Landmark decisions at the U.S. Supreme Court have hastened reforms nationwide. The 2005 Roper v. Simmons decision drew on the emerging field of neuroscience to underscore why youth with developing brains should not be treated as adults, due to impulsivity and an inability to weigh consequences. Over the next 11 years, three other key Supreme Court rulings dialed back life without parole sentences in many cases, determining that they constitute cruel and unusual punishment.
Legislature overrides North Carolina governor
But in two states, prominent politicians, often relying on anecdotal accounts of youth crimes, say things have gotten worse. Changes to existing juvenile justice reforms, once backed by bipartisan coalitions should be scrapped, Republican leaders said.
Under North Carolina House Bill 834, an expanded number of serious felony charges now automatically treat 16- and 17-year-olds as adults.
Lawmakers backing the bill cited crime data showing an uptick in crimes committed by youth in recent years. Between 2021 and 2022, the state’s Crime Index report found a relatively modest 2% increase in violent crimes and a 10% increase in property crimes committed by youth under the age of 18. A lack of available beds in juvenile justice facilities, and several high-profile homicide cases committed by teenagers also influenced the bill’s passage.

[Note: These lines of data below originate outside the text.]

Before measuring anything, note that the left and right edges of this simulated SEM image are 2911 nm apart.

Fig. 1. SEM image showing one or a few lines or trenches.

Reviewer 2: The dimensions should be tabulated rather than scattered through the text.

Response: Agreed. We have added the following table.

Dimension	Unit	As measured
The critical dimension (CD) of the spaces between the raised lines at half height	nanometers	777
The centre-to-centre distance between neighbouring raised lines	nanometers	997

“If you do the crime, you have to do the time, and these kids are committing serious offenses,” bill sponsor Rep. Neal Jackson told North Carolina Newsline. “And it doesn’t matter if you’re 17 and a half or are 18 and a day, you need to be punished for your crime.”
The state’s Republican supermajority passed the bill and sent it to Democratic Gov. Roy Cooper’s desk. Cooper vetoed the bill in June, stating publicly: “There are cases where sentences would be more effective and appropriate to the severity of the crime for teenagers if they were handled in juvenile court, making communities safer.”
The Republican-led Legislature overrode Gov. Cooper’s veto, and the bill became law at the end of June.
Dawn Blagrove, executive director of the advocacy group Emancipate North Carolina, said she considered the new law a “betrayal” of the hard-fought 2017 reform to raise the age of the state’s legal system for teens — which she considered a success.
But because state lawmakers failed to adequately fund the effort to expand rehabilitative options, publicity of overcrowded juvenile detention facilities and a backlog of court cases led politicians to declare it a failure and roll back the prior reform effort. Now, she said, many more teenagers facing low-level felonies will be funneled into the adult courts and lockups.
“This grossly increases the number of children who will grow into and become a lifelong criminal, or at least, will never be able to get out under the thumb of the criminal justice system,” she said.
Reversed reforms in Louisiana
In Louisiana, the rollback of juvenile justice reforms began with a vow made last year by Attorney General Jeff Landry, then the Republican candidate for governor. In the 2023 legislative session, Republican leaders concerned about youth crime supported a controversial bill that would have made juvenile court records public. While the legislation died in June, Landry pledged that if elected, he would see to it that the law changed.
Indeed, weeks after being sworn in as governor, he signed a package of criminal justice bills into law that lengthened prison sentences, expanded executions, decimated parole options — and required 17-year-old defendants to be treated as adults.
Many of the new laws reversed reforms signed by Landry’s predecessor, Democratic Gov. John Bel Edwards. Gov. Landry blamed Edwards and policies he signed into law for a spike in violent crime from 2020 and 2021, and highly publicized failures of the state’s juvenile justice system that include institutional violence and escapes from locked facilities.
Surrounded by victims of youth crime in a February speech to lawmakers, Landry said juvenile justice reforms of the prior years had “fast-tracked too many of our teenagers into a life of crime.” He cited several recent crimes committed by teenagers as the reason more punitive measures were required.
“These juveniles are not innocent children any longer; they are hardened criminals,” Landry said.
Louisiana Center for Children’s Rights Executive Director Kristen Rome described the recently passed crime bills as a “quick steamroll” pushed through in a matter of weeks with little debate and no cost estimates. She said the governor’s harsh language represented a return to the rhetoric of the 1990s, an era of tough-on-crime policies when Black and brown teenagers became scapegoats.
Advocates have dubbed Louisiana the “prison capital of the world,” a state with a particularly robust record of incarcerating teenagers. A report released last year by the legal advocacy group Human Rights for Kids found that Louisiana is the state with the highest rate of incarceration for people who committed crimes as minors. Black youth in Louisiana are four times more likely to be incarcerated than their white peers, according to the Southern Poverty Law Center.
Those impacts, youth advocates in both Louisiana and North Carolina say, will be felt for years to come.
“The frustration is that we are playing politics when our children’s lives are at stake,” Rome said. “Youth justice has become a political issue, as opposed to a matter of our collective future, a matter of creating safe communities.”